Although Perfect Duluth Day did not exist 30 years ago, it nonetheless had three different teenage photographers at the event. So there are plenty of sloppy flash images in the archive.
In the opening bout, Sivi Afi & Brady Boone (above) defeated the Shadows (masked wrestlers who were purportedly Randy Colley and Jose Luis Rivera, below).
In the second match, “Golden Boy” Danny Spivey defeated Special Delivery Jones.
WWF Women’s Champion “Sensational” Sherri Martel defeated Princess Jasmine.
Koko B. Ware defeated the One Man Gang via countout. Below are the least interesting of the One Man Gang photos. The most interesting ones were covered extensively in a PDD Saturday Essay feature: “The Amazing Story of the One Man Gang Middle Finger Photo.”

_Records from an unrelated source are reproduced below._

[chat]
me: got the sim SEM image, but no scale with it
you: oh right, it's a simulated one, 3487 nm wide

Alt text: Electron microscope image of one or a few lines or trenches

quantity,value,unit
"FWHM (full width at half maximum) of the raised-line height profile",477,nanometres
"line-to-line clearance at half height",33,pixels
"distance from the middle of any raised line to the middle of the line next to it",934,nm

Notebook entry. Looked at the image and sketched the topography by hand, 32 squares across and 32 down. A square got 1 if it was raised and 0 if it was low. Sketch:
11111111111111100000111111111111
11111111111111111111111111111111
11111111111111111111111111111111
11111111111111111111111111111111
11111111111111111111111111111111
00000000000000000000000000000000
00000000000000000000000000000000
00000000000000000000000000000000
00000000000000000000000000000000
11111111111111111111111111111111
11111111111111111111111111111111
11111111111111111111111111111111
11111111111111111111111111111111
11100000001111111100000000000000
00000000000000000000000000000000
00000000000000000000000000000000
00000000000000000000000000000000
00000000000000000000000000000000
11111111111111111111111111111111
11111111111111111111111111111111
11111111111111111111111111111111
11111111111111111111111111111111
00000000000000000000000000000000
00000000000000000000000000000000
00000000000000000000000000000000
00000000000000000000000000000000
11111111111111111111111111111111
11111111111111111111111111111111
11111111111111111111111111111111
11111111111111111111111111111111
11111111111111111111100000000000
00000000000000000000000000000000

Killer Khan defeated the Junkyard Dog. There are two photos of Killer Khan, but none of the Junkyard Dog.
It might be the case that JYD came to the ring in a fuzzy dog costume, because there is an image of someone in a fuzzy dog costume.
The Macho Man was unsuccessful in his quest to defeat WWF Intercontinental Champion Wayne “Honky Tonk Man” Ferris. Savage had been a heel character until just a month or two prior to this card. The Honky Tonk Man had declared himself “the greatest Intercontinental Heavyweight Champion of all time,” which Savage took offense to — Honky Tonk Man had held the title only a few months, while Savage had once held it for over a year.
Savage’s former persona, as an abuser of his soft-spoken female manager, Miss Elizabeth, made it a tough transition for him to become a fan favorite in spite of his colorful personality and amazing wrestling ability. Five days before the Duluth card he fought the Honky Tonk Man on national television as part of the NBC show Saturday Night’s Main Event, a series of shows that occasionally ran in Saturday Night Live‘s time slot. In that match Savage won by disqualification, which meant he did not get the championship because the belt only changes hands by pinfall or submission. After the match, Hulk Hogan was hauled out to save the day, joining forces with Savage as the “Mega Powers,” sealing Savage’s transformation into a fan favorite.
In the Duluth match, Savage lost via disqualification. He never did regain the Intercontinental title despite a long feud with the Honky Tonk Man. Instead, Savage ended up winning the WWF World Heavyweight Championship — the title long held by Hogan — after Hogan’s feud with Andre the Giant and “Million Dollar Man” Ted DiBiase led to a disputed title and a 14-man tournament at Wrestlemania IV to crown a new champion. Savage held that title twice, and the WCW World Heavyweight Championship four times. He retired from professional wrestling in 2005 and died of a heart attack in 2011.